Monday, June 20, 2011

CCIE's Diary Day 28: Lab Day!

(This post is taken from Project Avatar CCIE's Diary group discussion)

Today is the day!

After all the preparation, all the practice in the lab, all sacrifice of your time, finally today you are going to take the CCIE lab exam. At the end of the day you could walk away the lab with your number. Your future is in your hand!

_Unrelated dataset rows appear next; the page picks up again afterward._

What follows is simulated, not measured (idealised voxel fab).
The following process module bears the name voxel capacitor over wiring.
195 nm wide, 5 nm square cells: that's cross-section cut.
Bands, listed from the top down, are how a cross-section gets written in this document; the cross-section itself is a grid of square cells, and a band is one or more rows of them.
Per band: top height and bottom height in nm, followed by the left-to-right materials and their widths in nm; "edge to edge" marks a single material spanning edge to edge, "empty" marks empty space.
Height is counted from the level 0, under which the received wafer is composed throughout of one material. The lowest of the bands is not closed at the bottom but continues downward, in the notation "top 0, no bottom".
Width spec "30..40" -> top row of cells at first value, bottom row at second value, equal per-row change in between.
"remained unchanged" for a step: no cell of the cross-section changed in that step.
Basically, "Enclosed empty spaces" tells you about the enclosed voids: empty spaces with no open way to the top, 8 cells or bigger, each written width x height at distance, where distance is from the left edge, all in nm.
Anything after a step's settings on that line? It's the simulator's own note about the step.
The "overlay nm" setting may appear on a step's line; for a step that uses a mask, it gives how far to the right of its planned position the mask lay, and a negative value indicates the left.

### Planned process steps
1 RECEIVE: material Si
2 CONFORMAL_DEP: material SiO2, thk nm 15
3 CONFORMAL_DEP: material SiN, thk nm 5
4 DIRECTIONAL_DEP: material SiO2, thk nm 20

Here are the last 10 tips you may want to read before you go to the lab. This will be the longest tip of the day in the whole Diary:

1. Have a breakfast if possible
Remember, it will be a long 8 hours (actually 9 hours with 1 hour mandatory lunch break) so you need to be ready physically. You had a good night sleep and in the morning before you go you should have a breakfast since the next chance to eat something is during the lunch break.

2. Arrive early
Don't add unnecessary pressure by showing late in the lab. You did a visit a day before, so you have calculated how long it takes to reach the lab. Leave early to reach there early. If the exam says you should be there by 8 try to come around 7.30. It's your chance to get used with the Cisco office and meet the other candidates

3. Don't think too much
Today can be really stressful. You arrive in the lab and you may see some other candidates are in panic mode. You meet the proctor for the first time and he may not look really helpful. Don't get intimidated with the situation, stay calm. I know the pressure on your shoulder is heavy, especially if you have to pay the lab yourself. You may have this thought in mind that if you fail you will lose many things. You position in the company is in the line. You have financial pressure. And the worst is if you have to repeat the process to study again, this means you have to sacrifice your life again for unpredicted timeline.

Stop it.

What you need to focus now is how to answer the questions in the next 8 hours. That's all. Remove all the other thoughts because not only it will not help you with the exam it will just add unnecessary pressure.

4. Re-draw the topology
This advice is for the configuration section. The first thing I advice you to do when you start the exam is to re-draw the topology even if the lab question has provided you one. It will not take long time to do so and that's the fastest way to understand the topology. Physical topology usually consists 7-8 routers connected to several switches. So you need to draw the logical. Which VLANs are used to connect the routers and switches. Then you can move up to the IGP drawing. Which routers will be configured with OSPF, which with EIGRP and so on. Later you can make the drawing of BGP topology, for each address family.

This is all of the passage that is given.